This proposal is made in connection to the projects "Microstructures and mass transport - a machine learning approach" (Formas, grant no 2019-01295) and "Visualizing the dynamics of strong light-matter interactions using NEX-GEN-STEM" (VR, grant no 2020-04986). Although the PI already has a current small compute project on Alvis (SNIC 2022/22-961), this is a new research direction that was not in the pipeline during the writing of earlier proposals, and initial tests have made it clear that much larger computational resources are needed for this proposal.
Position averaged convergent beam electron diffraction (PACBED) is a relatively new technique for characterizing materials. Detecting the diffraction pattern from an electron probe/beam through a thin material, averaged over many positions, yields an image that is highly informative with respect to sample thickness (number of atomic layers), tilt angle relative to the beam, and phase (atomic lattice structure). This is highly useful, in particular for characterizing novel 2D materials e.g. graphene structures, including spatially variable thickness and tilt angles which are crucial for the material performance in applications.
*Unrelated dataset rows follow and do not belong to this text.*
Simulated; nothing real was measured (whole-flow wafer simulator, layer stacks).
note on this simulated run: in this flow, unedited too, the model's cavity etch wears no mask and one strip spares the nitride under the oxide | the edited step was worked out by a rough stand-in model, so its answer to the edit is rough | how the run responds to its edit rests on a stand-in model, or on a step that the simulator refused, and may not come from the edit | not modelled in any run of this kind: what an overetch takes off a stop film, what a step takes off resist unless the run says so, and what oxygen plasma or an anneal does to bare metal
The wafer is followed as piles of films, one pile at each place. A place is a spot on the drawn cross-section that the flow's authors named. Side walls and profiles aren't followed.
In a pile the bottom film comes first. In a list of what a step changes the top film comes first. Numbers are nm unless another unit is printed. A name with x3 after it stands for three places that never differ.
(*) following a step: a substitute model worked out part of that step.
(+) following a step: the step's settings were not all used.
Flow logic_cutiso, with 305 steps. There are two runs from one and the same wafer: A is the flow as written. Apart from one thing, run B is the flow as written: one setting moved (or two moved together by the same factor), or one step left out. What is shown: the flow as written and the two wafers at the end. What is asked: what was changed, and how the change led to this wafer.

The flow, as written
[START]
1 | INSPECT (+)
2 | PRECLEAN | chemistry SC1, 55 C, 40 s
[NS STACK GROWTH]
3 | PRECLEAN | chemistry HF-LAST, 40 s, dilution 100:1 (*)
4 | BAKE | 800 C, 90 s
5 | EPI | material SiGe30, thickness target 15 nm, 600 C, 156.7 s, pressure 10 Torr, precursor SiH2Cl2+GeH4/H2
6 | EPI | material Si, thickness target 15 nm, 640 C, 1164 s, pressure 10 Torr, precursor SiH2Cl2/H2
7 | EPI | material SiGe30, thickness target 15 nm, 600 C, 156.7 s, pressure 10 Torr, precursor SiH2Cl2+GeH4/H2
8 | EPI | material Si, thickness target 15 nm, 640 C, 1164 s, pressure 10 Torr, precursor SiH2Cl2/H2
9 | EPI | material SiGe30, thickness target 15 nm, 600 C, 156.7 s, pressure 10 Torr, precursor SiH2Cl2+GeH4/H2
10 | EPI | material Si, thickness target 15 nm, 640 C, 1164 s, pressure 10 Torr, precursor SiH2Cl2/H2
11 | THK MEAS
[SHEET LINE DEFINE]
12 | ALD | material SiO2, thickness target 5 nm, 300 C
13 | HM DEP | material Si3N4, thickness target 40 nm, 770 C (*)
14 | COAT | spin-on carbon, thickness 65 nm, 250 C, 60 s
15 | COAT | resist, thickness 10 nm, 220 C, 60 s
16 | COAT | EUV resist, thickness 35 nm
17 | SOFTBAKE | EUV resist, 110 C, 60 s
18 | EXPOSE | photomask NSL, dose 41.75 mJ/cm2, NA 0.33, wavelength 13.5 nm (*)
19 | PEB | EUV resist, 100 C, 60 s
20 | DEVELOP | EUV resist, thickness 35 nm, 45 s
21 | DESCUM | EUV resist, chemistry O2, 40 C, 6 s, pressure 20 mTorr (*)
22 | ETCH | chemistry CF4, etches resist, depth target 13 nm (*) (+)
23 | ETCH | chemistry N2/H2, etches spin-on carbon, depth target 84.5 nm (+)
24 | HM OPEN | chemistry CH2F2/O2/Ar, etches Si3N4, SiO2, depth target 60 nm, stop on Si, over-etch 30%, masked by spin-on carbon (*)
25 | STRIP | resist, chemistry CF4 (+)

The conventional method for PACBED analysis is visual inspection and/or least squares fitting to match the data (a 2D image) to a precomputed library of simulated PACBED images. However, this is highly challenging due to variations in e.g. translation, rotation, and scaling of the pattern, and computationally heavy during "inference" due to the large number of comparisons that have to be made. In two previous papers by other authors, convolutional neural networks have been used for PACBED analysis, showing promising results. In our ongoing work, we significantly advance that previous work with more realistic noise models, better CNN architectures, and more appropriate loss functions that give demonstrably better results. Also, we demonstrate that classification of the phase (atomic lattice structure) can be performed. Further, we perform an optimization over a set of experimental parameters that has not been done before, to provide a guide to others regarding how to optimize the experimental design.
The project involves both experimental specialists from the Eva Olsson group at Physics at Chalmers, and AI expertise from the Mathematical Sciences and Electrical Engineering departments. The code and the data will be published open access on Zenodo, ensuring optimal spread of the methods and new insights on materials design and properties.